Former Chairman of the Federal Reserve Alan Greenspan (L) and U.S. Treasury Secretary Henry Paulson attend the Conference on U.S. Capital Market Competitiveness in Washington March 13, 2007. [Reuters] |
Former U.S. Federal Reserve Chairman Alan Greenspan said on Wednesday he feared a "dramatic contraction" in Chinese stocks but said the global economy may be able to shrug off a drop in asset prices.
Addressing a meeting in Madrid via teleconference, Greenspan said the recent boom in Chinese stocks could not last.
"It is clearly unsustainable," he said "There's going to be a dramatic contraction at some point."
The main Shanghai index has nearly tripled in past year and is up 56 percent so far in 2007.
Greenspan also said a correction could cause problems for Chinese personal wealth. Some analysts have speculated that the Chinese government could be tempted to dip into its reserves to bail out any stung investors and avoid social unrest.
Greenspan, who stepped down as Fed governor last year, said cheap Chinese imports were one of the elements stoking world growth, along with Eastern European workers and the knock-on effects on lower inflation and rates.
"In the last five years, the world as a whole is a growing faster than at any time in the world's history," he said. "It can't last and it won't last because it's a one-shot adjustment."
Greenspan said asset prices around the world could fall but that the economy may escape unscathed if it were flexible enough to absorb asset price shocks.

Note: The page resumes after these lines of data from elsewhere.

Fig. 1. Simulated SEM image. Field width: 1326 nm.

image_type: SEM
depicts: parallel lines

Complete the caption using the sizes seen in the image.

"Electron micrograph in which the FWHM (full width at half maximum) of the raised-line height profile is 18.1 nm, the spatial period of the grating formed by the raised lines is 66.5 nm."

"We will get major declines in certain levels but it need not feed back significantly to levels of employment or the real economy," he said.
Earlier this month, Greenspan reiterated that he believed there was a one-third chance the U.S. economy, the world's largest, would slip into recession this year.
On Wednesday, he said the United States had no problem financing its current account deficit.
"I am ... not particularly concerned about the current account deficit per se. I think that is essentially a market force," he said, adding that the budget deficit worried him more.
Asked about oil prices, which rose strongly last year and were around $70 a barrel on Wednesday, Greenspan said: "The problem of crude oil is not that we're peaking or running out of oil, we're not, the problem of oil is access."
He saw difficulties ahead for world energy markets over coming years if geopolitical issues continued to plague major suppliers and investment remained at insufficient levels.